Court of Appeals Holds That "Fair Value" of an Interest in a Closely-Held Family Limited Partnerships is Not the Discounted "Fair Market" Value

The Court of Appeals, per Judge Glover, has held that when determining the "fair value" value of a withdrawing partner's interest in a closely-held family limited partnership, a trial court should not apply a discount reflecting the difficulty of selling such interests on the open market.

The case, involving timber land in Union County held in the Winn Family since 1848, is Winn v. Winn Enterprises, Limited Partnership, No. CA-06-1375.

The partnership was formed in 1984 for the express purpose of keeping the land in the Winn family. . . . [and] provides that a partner may withdraw upon six months’ notice to the partnership and the other partners. Upon withdrawal, the withdrawing partner “shall be entitled” to receive the “fair value” of that partner’s interest in the partnership as of the date of withdrawal. The partnership agreement was amended in October 2002 to provide that the partnership shall have a “right of first refusal” if a partner desires to sell his or her interest to someone outside the family.

Some of the partners withdrew from the partnership and litigation ensued over the value of the "fair value" of their interests. The trial court agreed with the withdrawing partner's expert as to the dollar value of their interest, but agreed with the defending partner's expert that a discount should be applied to that amount reflecting the interest's lack of control of the partnership and the difficultly in selling such interests on the open market.

The Court of Appeals held that discounts should not be applied when valuing these types of interests. The Court analogized to cases involving the valuation of the interest of a dissenting corporate shareholders:

In both instances, the individual (whether a dissenting shareholder or a withdrawing partner) is exercising a statutory right to withdraw from the entity and the entity is absorbing that interest. If discounts are applied, the entity obtains the withdrawing shareholder or partner’s interest for less than that interest would be worth in the hands of the withdrawing shareholder or partner. Further, because the two situations are analogous and the General Assembly used the term “fair value” in both statutes to specify the type of value the withdrawing partner or shareholder is to receive for his or her interest, we hold that the “fair value” provided for in section 4-43-604 does not include discounts for lack of control or lack of marketability.

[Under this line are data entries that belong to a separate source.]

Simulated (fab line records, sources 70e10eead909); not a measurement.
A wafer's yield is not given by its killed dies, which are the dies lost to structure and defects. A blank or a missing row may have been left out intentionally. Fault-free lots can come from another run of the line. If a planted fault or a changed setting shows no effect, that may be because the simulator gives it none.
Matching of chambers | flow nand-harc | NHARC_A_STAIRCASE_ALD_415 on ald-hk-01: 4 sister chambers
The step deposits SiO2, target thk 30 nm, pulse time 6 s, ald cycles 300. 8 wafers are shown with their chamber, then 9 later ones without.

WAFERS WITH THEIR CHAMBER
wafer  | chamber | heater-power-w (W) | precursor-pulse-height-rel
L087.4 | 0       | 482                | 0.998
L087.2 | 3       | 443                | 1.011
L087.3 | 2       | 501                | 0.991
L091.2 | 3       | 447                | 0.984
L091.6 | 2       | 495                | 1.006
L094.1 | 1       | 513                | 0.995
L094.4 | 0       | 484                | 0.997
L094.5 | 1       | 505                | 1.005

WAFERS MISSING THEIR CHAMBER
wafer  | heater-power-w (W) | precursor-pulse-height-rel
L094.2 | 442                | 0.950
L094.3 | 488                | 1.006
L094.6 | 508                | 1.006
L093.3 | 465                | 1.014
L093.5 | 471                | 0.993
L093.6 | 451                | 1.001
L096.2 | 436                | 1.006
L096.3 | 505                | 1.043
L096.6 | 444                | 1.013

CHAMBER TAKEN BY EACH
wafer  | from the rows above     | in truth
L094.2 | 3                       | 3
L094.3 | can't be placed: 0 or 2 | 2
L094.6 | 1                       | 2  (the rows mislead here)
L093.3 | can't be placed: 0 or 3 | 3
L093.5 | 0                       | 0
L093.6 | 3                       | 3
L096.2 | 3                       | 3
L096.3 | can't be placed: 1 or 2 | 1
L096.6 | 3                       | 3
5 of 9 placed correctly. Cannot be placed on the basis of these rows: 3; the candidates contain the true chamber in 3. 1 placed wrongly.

The Court cited a Maryland case and also a string of law review articles and an American Law Institute study on the subject: "The American Law Institute and various commentators are also in agreement that discounts should not be applied in determining the “fair value” of a dissenting shareholder’s or withdrawing partner’s interest." (citing Am. Law Inst., Principles of Corporate Governance: Analysis and Recommendations § 7.22(a) (Standards for Determining Fair Value) & cmt. e (1994); Harry J. Haynsworth IV, Valuation of Business Interests, 33 Mercer L. Rev. 457, 459 (1982); Joseph W. Anthony & Karlyn V. Boraas, Betrayed, Belittled . . . But Triumphant: Claims of Shareholders in Closely Held Corporations, 22 Wm. Mitchell L. Rev. 1173, 1186 (1996); and Barry M. Wertheimer, The Shareholders’ Appraisal Remedy and How Courts Determine Fair Value, 47 Duke L.J. 613, 636-37 (1998).

Notice of Appeal Signed by Non-Attorney Corporate Officer Invalid

Arkansas corporations cannot represent themselves pro se, as Smithco Investments of West Memphis, Inc., et al. v. Morgan Keegan & Co., Inc.., reaffirms in the context of dismissing an appeal.

Smithco Investments filed a notice of appeal within the 30-day limit, but "the notice of appeal was not signed by an attorney, but rather it was signed by Smithco’s CEO . . . ."The Arkansas Supreme Court held that the notice was a nullity; this effectively waived the appeal because the 30-day limit had long since passed.

Arkansas Supreme Court Holds Reinstatement of Corporation Applies Retroactively

The Arkansas Supreme Court affirmed a denial of a motion to dismiss based on revocation of corporate charter in Omni Holding and Development Corp. v. C.A.G. Investments, Inc., No. 06-1136 (6/7/07).

 

C.A.G. Investments filed suit against Omni Holding claiming that Omni held real property owned by C.A.G. Prior to the suit, C.A.G.'s corporate charter was revoked. However, C.A.G. was reinstated after the lawsuit had been filed. Omni moved to dismiss, arguing that C.A.G. lacked standing to sue because its charter was revoked.

 

This was the supreme court's first opportunity to examine the new reinstatement statute, which provides that "Reinstatement shall be retroactive to the time that the corporations authority to do business in the state was declared forfeited." See A.C.A. § 26-54-112(a)(1)(A)(ii). The court determined that reinstatement granted C.A.G. continuous existence as though the revocation had never occurred.  

Former Chairman's Stock Transfers to Wife Are Set Aside as Fraudulent

The Arkansas Court of Appeals affirmed the setting aside of a fraudulent stock transfer in Laird v. Weigh Systems South II, Inc., No. 06-890 (4/25/07).

 

In April 2004, Weigh Systems won a large monetary judgment against James Laird, its former chairman. In late 2002 and early 2003, Laird transferred stock to his wife Donna. Weigh Systems filed suit claiming this transfer was made with intent to defraud creditors. See A.C.A. § 4-59-204(a)(1). The jury agreed and entered a verdict for Weigh Systems.

 

The Court of Appeals affirmed, finding there was substantial evidence for the jury to reach its decision. The court also noted that transfers to close family members of debtors are heavily scrutinized.